Senate sleuth will be TV star Novel: Sen. Mikulski's Washington murder mystery will become a CBS movie with a much taller heroine.

November 06, 1997|By David Folkenflik | David Folkenflik,SUN NATIONAL STAFF

WASHINGTON -- Coming soon to CBS: Mikulski -- the movie.

The rights to Sen. Barbara A. Mikulski's mystery novel "Capitol Offense," written with Marylouise Oates, have been bought by the Hollywood producer Stan Brooks, and CBS has committed to airing the film, probably late next fall.

Starring as Sen. Norie Gorzack, a populist Pennsylvania Democrat whose resemblance to Mikulski is far from incidental, will be Judith Light, a television actress who bears little resemblance to either the real senator or her sleuthing alter ego. But no matter.

"She's going to be taller," Mikulski, a pint-sized East Baltimore Democrat, said of the television Gorzack. "She's going to be thinner. And she's going to be forever 45 -- no matter what happens to me."

Light, calling from a plane as she flew to Washington for a tour of the Capitol today, said she became intrigued by the book's main character after attending a Washington party held in early 1996 to honor her AIDS activism by Oates, and Oates' husband, the political consultant Bob Schrum.

"She's a lot like your junior senator," said Light, perhaps best-known for playing the female lead in the Tony Danza television show "Who's the Boss?"

"She's gracious, she's smart, she's feisty, she knows what she wants. It's the kind of politician we want."

Mikulski said negotiations over the television rights were handled by her agent, the Manhattan-based Mel Berger, and by an intellectual property attorney. But the senator said the talks occurred fitfully over the course of a year as she demanded that the essence of her primary character be preserved.

"This book is not a bodice-ripper," Mikulski said adamantly yesterday between sips of hot tea to restore her voice as she sat jTC in the Senate Dining Room. "We wanted to make sure she hold onto her integrity . . . Senator Gorzack is sort of all-American -- kind of like Nancy Drew goes to Congress."

"She's not chic, and she's not glamorous -- she is a rowhouse Democrat. A rowhouse politician, I should say. This is not about partisan politics."

It is, however, about a blunt-talking, diminutive woman of Polish Catholic descent from a working-class neighborhood in a major urban center -- in this case, Philadelphia -- who gets caught up in politics almost by accident. (That's one difference between fiction and fact -- Mikulski worked her way up the ranks from community action to city council to Congress.)

In the novel, Gorzack, a state health official, has been appointed to a Senate seat to replace a lawmaker who dropped dead while dancing the polka. She ends up investigating a trio of murders even as she learns more about the money-greased corridors of Washington -- and about the fate of her husband, a Naval Academy graduate missing in action in Vietnam.

In a newly published sequel, "Capitol Venture," Gorzack, who had been tapped to be a temporary seat-holder so a more veteran politician could win the seat, runs for office on her own.
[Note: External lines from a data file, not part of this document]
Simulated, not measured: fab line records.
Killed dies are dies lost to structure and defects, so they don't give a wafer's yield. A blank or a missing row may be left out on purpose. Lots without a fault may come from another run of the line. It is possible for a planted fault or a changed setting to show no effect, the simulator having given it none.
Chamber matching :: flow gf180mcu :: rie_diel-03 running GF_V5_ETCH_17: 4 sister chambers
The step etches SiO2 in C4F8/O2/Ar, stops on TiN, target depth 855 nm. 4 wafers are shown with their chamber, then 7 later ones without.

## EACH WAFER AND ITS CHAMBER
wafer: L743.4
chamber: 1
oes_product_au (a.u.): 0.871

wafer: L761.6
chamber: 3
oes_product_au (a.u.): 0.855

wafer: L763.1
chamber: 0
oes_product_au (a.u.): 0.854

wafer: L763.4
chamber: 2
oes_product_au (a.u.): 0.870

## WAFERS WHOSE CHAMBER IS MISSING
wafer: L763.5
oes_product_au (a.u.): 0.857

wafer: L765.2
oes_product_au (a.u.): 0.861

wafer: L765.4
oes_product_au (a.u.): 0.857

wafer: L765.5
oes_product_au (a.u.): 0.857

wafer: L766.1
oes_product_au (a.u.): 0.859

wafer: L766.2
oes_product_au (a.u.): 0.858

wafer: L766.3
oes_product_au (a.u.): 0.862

According to Berger, CBS plans to air "Capitol Offense" after Election Day in November 1998, which is probably a good thing. An author she may be, but Mikulski is up for re-election next year, as she seeks her third term. She acknowledged that if CBS were to promote the film as based on a book by the senator any time before the vote, it might appear to be free advertising.

Mikulski and Oates will each be paid $50,000 by Brooks for the rights to the book. "The numbers are normal and reasonable," Berger said. Mikulski said her contract was approved by the Senate Ethics Committee, although the panel's general counsel said he could not confirm that because of privacy rules.

The issue of book income earned by members of Congress became a point of contention after deals that were arranged for two recent House speakers.

Jim Wright, a Democrat from Texas, was forced to resign as speaker in 1989 after his $55,000 in royalties was shown to be out of proportion to the number of books sold.

In 1994, House Speaker Newt Gingrich signed a $4.5 million contract with a publishing house owned by Rupert Murdoch at a time when the media mogul was lobbying the Georgia Republican on legislation. Gingrich ultimately accepted a $1 advance and a more standard royalty fee.